'Pursuit of the Gwalior Contingent, by Sir Colin Campbell, on the 6th Dec, 1857'
One of 20 lithographs, 'Views in India, from drawings taken during the Seapoy Mutiny', from drawings by D Sarsfield Greene, Royal Artillery. Published by Thomas McLean, 1859.
The Gwalior Contingent was a body of troops in the service of Maharajah Sindia, the pro-British ruler of Gwalior. During the Indian Mutiny (1857-1859), they rebelled against their British officers in June and July 1857 and threw in their lot with Nana Sahib, the Maharajah of Bithur.

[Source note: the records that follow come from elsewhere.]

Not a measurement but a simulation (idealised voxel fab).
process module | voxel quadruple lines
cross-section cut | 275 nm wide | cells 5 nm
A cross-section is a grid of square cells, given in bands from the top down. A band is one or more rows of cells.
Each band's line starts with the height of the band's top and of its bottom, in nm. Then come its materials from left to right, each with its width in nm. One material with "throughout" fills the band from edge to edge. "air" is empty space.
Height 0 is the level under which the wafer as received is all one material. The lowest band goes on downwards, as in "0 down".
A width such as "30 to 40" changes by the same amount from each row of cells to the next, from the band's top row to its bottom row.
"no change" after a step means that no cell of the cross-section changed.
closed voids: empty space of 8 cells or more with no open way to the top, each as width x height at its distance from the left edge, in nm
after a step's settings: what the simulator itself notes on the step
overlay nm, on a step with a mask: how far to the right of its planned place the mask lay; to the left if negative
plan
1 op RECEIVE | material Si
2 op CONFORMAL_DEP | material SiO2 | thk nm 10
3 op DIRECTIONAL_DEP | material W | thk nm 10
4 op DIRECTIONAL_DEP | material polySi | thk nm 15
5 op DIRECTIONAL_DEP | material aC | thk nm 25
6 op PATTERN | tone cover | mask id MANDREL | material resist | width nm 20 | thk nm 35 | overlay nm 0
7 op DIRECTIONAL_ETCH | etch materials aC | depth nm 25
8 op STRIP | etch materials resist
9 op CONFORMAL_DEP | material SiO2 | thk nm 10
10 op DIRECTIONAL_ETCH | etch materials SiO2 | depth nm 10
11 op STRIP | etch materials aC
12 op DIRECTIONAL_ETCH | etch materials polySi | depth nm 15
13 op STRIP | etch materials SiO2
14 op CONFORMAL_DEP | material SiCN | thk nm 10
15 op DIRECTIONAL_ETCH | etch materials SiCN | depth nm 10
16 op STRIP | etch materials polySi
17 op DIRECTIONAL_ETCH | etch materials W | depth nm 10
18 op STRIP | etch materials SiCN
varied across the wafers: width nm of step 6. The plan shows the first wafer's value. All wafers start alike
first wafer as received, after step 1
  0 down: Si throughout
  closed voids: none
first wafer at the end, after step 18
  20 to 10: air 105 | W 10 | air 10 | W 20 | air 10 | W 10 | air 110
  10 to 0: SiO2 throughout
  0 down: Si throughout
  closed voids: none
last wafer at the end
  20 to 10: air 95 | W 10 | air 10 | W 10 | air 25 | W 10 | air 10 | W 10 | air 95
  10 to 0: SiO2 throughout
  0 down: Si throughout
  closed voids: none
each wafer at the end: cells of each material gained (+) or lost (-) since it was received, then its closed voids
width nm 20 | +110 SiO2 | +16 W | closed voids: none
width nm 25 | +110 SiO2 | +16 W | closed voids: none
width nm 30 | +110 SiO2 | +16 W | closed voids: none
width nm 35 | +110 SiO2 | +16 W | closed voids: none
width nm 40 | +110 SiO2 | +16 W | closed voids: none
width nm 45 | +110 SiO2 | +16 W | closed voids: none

After recapturing Cawnpore from the Nana, Lieutenant-General Sir Colin Campbell had marched most of his men off to Lucknow in November 1857, leaving behind a small detachment under Brigadier Charles Windham. Meanwhile, Tantya Tope had gathered a large army to recapture the city. Its core was the Gwalior Contingent. On 26 November Windham drove off Tantya's advance guard, but was then forced back to General Wheeler's old entrenchment at Cawnpore. Campbell's force then returned from Lucknow and found Windham surrounded and the rebels occupying the city. Sir Colin attacked on 6 December. Windham opened a bombardment to deceive the rebels that Campbell was about to attack their left. The real attack was made on the right to threaten their communications with Kalpi. Campbell's heavy naval guns were the decisive factor. As the Gwalior Contingent broke and fled, Nana Sahib's own men were defeated north of the city.